Self-Evaluations of Strengths and Competencies
To document the self-representations of the competencies of youth with disabilities, youth were asked to report in telephone interviews how well they perform in six specific domains: athletics, computer use, mechanical tasks, creative arts, performing arts, and self-advocacy. In addition, two subscales from the Arc's Self-Determination Scale (Wehmeyer 2000) related to the broad concepts of personal autonomy and psychological empowerment were administered in in-person interviews with youth.
- More than half of youth with disabilities report they are at least "pretty good" in the areas of performing arts, creative arts, mechanical tasks, computer use, and physical or athletic performance.
- A comparison of parents' and youth's perceptions indicates that, overall, parents tend to hold higher opinions of their children's strengths than youth hold of themselves.

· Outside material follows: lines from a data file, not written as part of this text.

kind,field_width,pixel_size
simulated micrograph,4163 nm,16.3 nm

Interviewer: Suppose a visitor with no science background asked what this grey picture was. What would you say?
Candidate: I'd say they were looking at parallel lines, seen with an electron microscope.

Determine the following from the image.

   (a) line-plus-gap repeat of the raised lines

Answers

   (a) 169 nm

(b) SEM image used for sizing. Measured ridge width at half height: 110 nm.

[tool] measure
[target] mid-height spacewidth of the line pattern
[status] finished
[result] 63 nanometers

- More than half of youth with disabilities report being able to tell peers their feelings when peers upset them, and almost two-thirds say they can get adults to listen to them and get information they need.
- Among out-of-school youth who acknowledge that they have a disability or special need, approximately one-third report often providing professionals with feedback on those services.
- Half of youth with disabilities score in the high range on the measures of personal autonomy, and more than 8 in 10 have high scores related to psychological empowerment.
- Receiving instruction in transition planning and youth's level of participation in the transition planning process are not associated with higher personal autonomy or psychological empowerment scores.